[This analysis is inspired from the movie Moneyball.]
The following can be applied at any time, but it is particularly relevant in a buyer’s market.
Thesis
There is an epidemic failure in residential real estate for private home seller’s to understand the deeply flawed system of home sales dynamics. And this leads them to mismanage their home’s sale.
Private home sellers think in terms of buying real estate agents (paying commissions) but their goal shouldn’t be to buy agents, it should be to buy their home’s sale.
The driving force of selling a home is the leads. Your home must get on base (leads) a lot in order to score runs (offers).
It works like this:
- In order to buy your home’s sale you need to buy offers.
- And in order to buy offers you need to buy leads.
- And in order to buy leads, you need to buy an absolutely compelling narrative:
- Price (= 60%)
- Visual (= 30%)
- Copy (= 10%)
And these three narrative elements transform online searches into leads. No leads equals no offers. No offers equals no sales.
How the FSBO seller becomes ‘a card counter at the black jack table…and turns the odds on the casino’ is by utilizing the now available online tools to streamline the process and bring informational clarity to every step of the transaction.
When you lower your price 6% beneath fair market value, you are initiating a very powerful narrative. And you are doing it inside of two markets:
- On price against the quality-comparable homes.
- On quality against the price-comparable homes.
If your price or your quality does not make a clear and compelling case in the market, then you have to sit, wait and pray that someone falls in love with your floorplan…when, in fact, there are a dozen other interesting floorplans that would be just as suitable. And your listing agent may have half of them.

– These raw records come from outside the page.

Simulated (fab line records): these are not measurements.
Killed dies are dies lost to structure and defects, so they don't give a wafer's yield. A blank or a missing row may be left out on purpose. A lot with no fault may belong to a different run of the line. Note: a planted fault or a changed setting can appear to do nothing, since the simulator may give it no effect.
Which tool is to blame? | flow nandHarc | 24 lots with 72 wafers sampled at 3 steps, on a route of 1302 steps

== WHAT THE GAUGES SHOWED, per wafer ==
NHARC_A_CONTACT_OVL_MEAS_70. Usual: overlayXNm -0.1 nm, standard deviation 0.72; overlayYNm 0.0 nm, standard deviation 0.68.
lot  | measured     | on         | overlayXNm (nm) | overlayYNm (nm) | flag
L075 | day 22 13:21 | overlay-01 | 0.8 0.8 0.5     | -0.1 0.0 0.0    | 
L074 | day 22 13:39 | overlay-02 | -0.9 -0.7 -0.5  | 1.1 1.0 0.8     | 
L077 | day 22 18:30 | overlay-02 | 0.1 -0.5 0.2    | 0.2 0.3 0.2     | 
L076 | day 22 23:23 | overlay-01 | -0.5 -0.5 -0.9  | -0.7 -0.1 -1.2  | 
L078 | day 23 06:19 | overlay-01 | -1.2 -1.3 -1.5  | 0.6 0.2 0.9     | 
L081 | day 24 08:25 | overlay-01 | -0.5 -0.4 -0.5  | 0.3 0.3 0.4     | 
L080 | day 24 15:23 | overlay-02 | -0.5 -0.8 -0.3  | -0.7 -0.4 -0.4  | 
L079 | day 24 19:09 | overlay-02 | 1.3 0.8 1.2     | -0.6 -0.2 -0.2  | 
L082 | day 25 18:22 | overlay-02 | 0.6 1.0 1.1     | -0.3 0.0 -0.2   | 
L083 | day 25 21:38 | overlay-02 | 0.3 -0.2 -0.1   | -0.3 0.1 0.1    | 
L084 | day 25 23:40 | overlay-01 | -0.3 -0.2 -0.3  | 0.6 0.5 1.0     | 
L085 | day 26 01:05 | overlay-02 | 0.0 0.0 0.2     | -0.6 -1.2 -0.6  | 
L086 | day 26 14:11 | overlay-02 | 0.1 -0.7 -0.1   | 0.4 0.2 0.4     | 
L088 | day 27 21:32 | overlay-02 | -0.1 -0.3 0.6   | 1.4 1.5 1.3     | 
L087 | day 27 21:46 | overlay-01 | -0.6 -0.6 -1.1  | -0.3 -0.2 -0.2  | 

Agents are operating under their own motivations, just like everyone else. And their value can change, particularly in different conditions. But, regardless, selling your home is your responsibility. Own the process and position it strongly. Then let the market come to you.
Of course you can always list at fair market value, and either keep the money or use the 5-6% as negotiating room. Those strategies would be more applicable in a seller’s market, and they are so simple and obvious that they hardly need an exposition paper.
The Bottom line is this: freeing up money from the expense of agents’ commissions creates all kinds of opportunities to increase proceeds, negotiate and/or make a compelling case in the market.